The Water & Power Development Authority’s power buying unit has doubled the price of electricity from Rs. 7.3 per unit to Rs. 15 per unit in recent monthly bills owing to higher fuel costs and losses.
The Central Power Purchasing Agency (Guarantee) Limited (CPPA-G) has charged NTDC at the average basket cost of Rs. 15.076/unit for excess loss against the average Rs. 7.368/unit determined by NEPRA on account of monthly FCA for FY 2020.
“NTDC has been charged month-wise for a total of 228,343.228 kWh excess units, whereas the CPPA-G own annual calculations reflect only an excess of 100,164.497 units,” National Transmission and Despatch Company has claimed in a letter written to NEPRA.
It is worth mentioning here that NEPRA had been directing the CPPA-G to finalize the agreement with NTDCL regarding losses being incurred over the Authority’s allowed limit without further delay.
In the new formation of the formerly known WAPDA, the CPPA buys electricity and NTDC distributes it among the distribution companies (DISCOs). DISCOs are responsible for the distribution of electricity at local levels.

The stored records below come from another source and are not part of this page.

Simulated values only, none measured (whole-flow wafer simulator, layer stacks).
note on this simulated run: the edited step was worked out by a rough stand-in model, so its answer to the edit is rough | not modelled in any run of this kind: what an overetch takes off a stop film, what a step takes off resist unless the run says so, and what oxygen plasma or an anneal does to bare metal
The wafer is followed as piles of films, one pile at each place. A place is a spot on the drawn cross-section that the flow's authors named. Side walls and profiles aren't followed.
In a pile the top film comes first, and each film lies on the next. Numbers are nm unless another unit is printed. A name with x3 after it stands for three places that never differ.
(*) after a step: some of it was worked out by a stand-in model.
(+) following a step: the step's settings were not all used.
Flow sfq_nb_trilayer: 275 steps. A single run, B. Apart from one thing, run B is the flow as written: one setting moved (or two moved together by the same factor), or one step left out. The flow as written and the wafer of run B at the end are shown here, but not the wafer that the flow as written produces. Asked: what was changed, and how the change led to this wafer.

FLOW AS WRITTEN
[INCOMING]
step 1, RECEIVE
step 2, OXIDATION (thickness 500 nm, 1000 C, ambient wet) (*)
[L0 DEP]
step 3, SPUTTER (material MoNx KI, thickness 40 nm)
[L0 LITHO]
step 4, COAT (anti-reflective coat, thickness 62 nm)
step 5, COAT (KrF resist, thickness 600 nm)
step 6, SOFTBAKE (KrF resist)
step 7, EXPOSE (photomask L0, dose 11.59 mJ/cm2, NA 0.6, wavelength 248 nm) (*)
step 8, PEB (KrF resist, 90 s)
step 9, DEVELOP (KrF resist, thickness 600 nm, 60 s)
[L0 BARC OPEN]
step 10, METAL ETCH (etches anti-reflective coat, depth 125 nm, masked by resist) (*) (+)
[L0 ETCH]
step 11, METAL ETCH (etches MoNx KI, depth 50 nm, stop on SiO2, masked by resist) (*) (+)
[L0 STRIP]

The NTDC said that a formal agreement for the treatment of excess losses is yet to be executed between NTDC and CPPA-G. In the absence of such finalized agreement and mechanism thereof, the unilateral deduction on account of excess losses is not justified. NTDC disagrees with the submission of CPPA-G vide para 25.1 of the CPPA-G Market Operation Fee Determination that understanding on the issue is clear between CPPA-G and NTDCL.
Fuel cost payments (whether excess or not) of Generation licensees are the payment obligation of the power purchaser (i.e., CPPA-G), and NTDC has no contractual liability on its part to pay for the same. Moreover, these two entirely different financial transactions (i.e. NTDC Use of System Charges and T&T loss deduction) cannot be interchangeably adjusted against each other in absence of any agreement. Any such inappropriate adjustment is without merit.
It is important to refer to Para 25.2 of NEPRA’s determination for CPPA-G, which clearly states that the Authority is of view that impact of any losses incurred by NTDC over and above the Authority’s allowed target of T&T losses cannot be passed on to the consumers. The burden of the same has to be borne by NTDC. In the light of the above, NTDC is only responsible for the kWh loss in its 500 and 220kV network exclusively. Nevertheless, the CPPA-G working doesn’t reflect this understanding, and NTDC has been burdened with disallowed costs (not related to the 500 & 220kV network)
NTDC also contests the assumptions in units allowed values undertaken by CPPA-G from the NEPRA FCA decisions and highlights the need for reconciliation between CPPA-G and NTDC on the matter. In NTDC’s view, the CPPA-G month-wise calculations for excess losses violate this principle.
It is pertinent to highlight the example of CPPA-G calculations for FY2020, wherein NTDC has been charged month-wise for a total of 228,343.228 kWh excess units, whereas CPPA-G’s annual calculations reflect only an excess of 100,164.497 kWh units. As a result, NTDC has been charged for more than twice the excess loss units in FY 2020 due to this distorted calculation.
As per the CPPA-G working for excess loss calculation, the average basket cost of PPP per excess unit for FY 2020 comes out to be Rs. 15.076/kWh. Whereas the average PPP cost per unit has never exceeded Rs. 7.368/kWh in the NEPRA FCA decisions for corresponding months of FY 2020.
This calculation of CPPA-G is incomprehensible, and it is unjustified to charge the PPP rate of RFO/HSD for losses at 500 & 220kV level when a major portion of cheaper Hydel and Natural Gas generation is connected with NTDC 500 & 220kV network.